Lisa Smith trial: Prosecution evidence 'falls short', says defence barrister

The trial finished on Wednesday but the three judges of the non-jury court have not yet indicated when they will deliver a verdict.
Lisa Smith trial: Prosecution evidence 'falls short', says defence barrister

Eoin Reynolds

The prosecution evidence against former soldier Lisa Smith, who denies membership of Isis, falls short of what is required, a defence barrister has told her trial.

Ms Smith (40) has been on trial for nine weeks at the Special Criminal Court.

The trial finished on Wednesday but the three judges of the non-jury court have not yet indicated when they will deliver a verdict.

The case will be mentioned again next Thursday, April 7th and Ms Smith's barrister Michael O'Higgins SC on Wednesday said that he may have further submissions to make at that stage.

Ms Smith from Dundalk, Co Louth travelled to Syria in 2015 after Isis leader Abu Bakr al-Baghdadi called on all Muslims to travel to the Islamic State he had created.

The accused has pleaded not guilty to membership of an unlawful terrorist group, Islamic State, between October 28th, 2015 and December 1st, 2019. She has also pleaded not guilty to financing terrorism by sending €800 in assistance, via a Western Union money transfer, to a named man on May 6th, 2015.

Mr O'Higgins finished his closing speech to the judges this morning.

He began by saying that the methodology used by prosecution witness Dr Florence Gaub was flawed, and he is concerned that the prosecution is relying on her.

Dr Gaub, a social scientist and expert on Middle Eastern conflicts, told the trial that anyone who travelled to Isis-controlled territory and engaged with the state became a member of the terrorist organisation.

Preferential treatment

She said that those who travelled engaged in a reciprocal relationship whereby they provided the tools for state-building and in return got preferential treatment when it came to food and services, including internet access and housing.

Mr O'Higgins said Dr Gaub, in her report for the court, had used inaccurate language that described everyone who travelled to the Islamic State as a "foreign fighter" regardless of what role they actually played.

He said there was no factual basis for her claim that all food distribution in the area was controlled by Isis or for the claim that westerners received preferential treatment.

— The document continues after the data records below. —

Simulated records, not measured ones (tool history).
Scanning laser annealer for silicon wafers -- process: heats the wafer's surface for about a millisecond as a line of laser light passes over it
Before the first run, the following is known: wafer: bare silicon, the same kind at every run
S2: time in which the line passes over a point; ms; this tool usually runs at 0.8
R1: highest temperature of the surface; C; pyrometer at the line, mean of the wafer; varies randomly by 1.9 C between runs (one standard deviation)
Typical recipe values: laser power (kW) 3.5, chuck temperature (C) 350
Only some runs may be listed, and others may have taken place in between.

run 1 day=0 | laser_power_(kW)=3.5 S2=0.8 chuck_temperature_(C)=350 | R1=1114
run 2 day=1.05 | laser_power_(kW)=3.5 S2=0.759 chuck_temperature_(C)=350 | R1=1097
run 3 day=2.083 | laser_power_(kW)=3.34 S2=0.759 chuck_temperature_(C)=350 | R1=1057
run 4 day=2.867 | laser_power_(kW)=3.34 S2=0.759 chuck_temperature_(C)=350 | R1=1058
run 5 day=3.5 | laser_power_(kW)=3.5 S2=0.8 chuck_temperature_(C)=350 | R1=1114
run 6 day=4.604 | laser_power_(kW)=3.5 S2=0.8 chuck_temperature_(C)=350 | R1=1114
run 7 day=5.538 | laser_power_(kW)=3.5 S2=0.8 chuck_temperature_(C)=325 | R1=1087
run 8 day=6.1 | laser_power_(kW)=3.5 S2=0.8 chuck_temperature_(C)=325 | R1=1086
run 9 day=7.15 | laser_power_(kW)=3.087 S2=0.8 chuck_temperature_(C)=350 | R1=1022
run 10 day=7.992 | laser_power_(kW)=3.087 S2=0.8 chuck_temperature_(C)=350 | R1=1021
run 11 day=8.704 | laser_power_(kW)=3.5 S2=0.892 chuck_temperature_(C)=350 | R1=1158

Dr Gaub conceded she had not been to Syria during the conflict and Mr O'Higgins questioned how she could have concluded that people who worked as nurses or teachers were guilty of Isis membership but not taxi drivers.

He compared her description of the reciprocal relationship between Islamic State and those living there to the situation of residents of Republican-controlled areas of Belfast.

Mr O'Higgins said that whether they approved or not, they benefitted from the local transport networks created by the IRA or from their efforts to curb anti-social behaviour by knee-capping or beating joy-riders and others.

He added: "No-one in their right mind would say that reciprocal benefit would mean that if you stayed there you were a member of an illegal organisation. The logic underpinning the entire opinion is woolly in the extreme and doesn't stand up to the high level of evidence required to impose criminal liability on someone."

He questioned why her report did not conclude that religion was a major motivator for those travelling to the Islamic State. Mr O'Higgins said "religious fervour is at the heart of this" and questioned the quality of her evidence given that she placed so little importance on it.

Respected voices

Professor Hugh Kennedy, who was called by the defence, told the trial that there were respected voices within the Islamic community saying that the caliphate announced by al-Baghdadi was legitimate.

Mr O'Higgins said that given the debate within Islam, those outside would have "little or no hope in puzzling it out and the fact it drew in such a large number of people from so many sources tells its own story."

He said that the court cannot simply say that everyone who was inside the geographical boundary of Isis-controlled territory is "prima facie a terrorist".

To be a member, he said, requires the mental element of deciding that you want to be a member and the organisation must agree that you are a member. He said the prosecution case against Ms Smith at its height "might at a stretch be argued as some form of assistance" but could not equal membership.

The only positive act the prosecution could point to, Mr O'Higgins said, is that Ms Smith kept a home for her husband. He said the UN High Commission had condemned Iraqi courts for convicting on similar grounds, adding: "If they condemned it there, I'm at a loss as to how the Director of Public Prosecutions on Parkgate Street can say it."

Obligation to travel

Counsel said the interviews conducted by gardaí with his client were unfair in that he said the detectives did not properly answer Ms Smith when she asked if she was being accused of doing something wrong by going to the Islamic State or for something she did while there.

Mr O'Higgins asked the court to consider whether Ms Smith would have travelled to Syria had al-Baghdadi not declared a caliphate to which she felt an obligation to travel. He said the likely answer is no.

Mr O'Higgins said prosecution barrister Sean Gillane SC had spoken with "a degree of fervour about the disgusting nature" of the videos of Isis atrocities that Ms Smith viewed before travelling to Syria.

While counsel accepted the videos were disgusting, he said the last public execution using a guillotine was carried out in 1939 in front of a "raucous crowd", some of whom dipped their handkerchiefs into the blood of the deceased to keep as a souvenir.

Counsel said he didn't want to engage in "whataboutery" but, he said, there are about 6,000 deaths attributed to Isis while the Assad regime is said to have killed some 200,000.

He questioned why Mr Gillane would think such acts would make Ms Smith change her behaviour given that Saudi Arabia in recent weeks beheaded 81 people. He added: "Does anyone here believe who will buy one less barrel of oil from Saudi Arabia or that the Americans will cancel one arms deal?"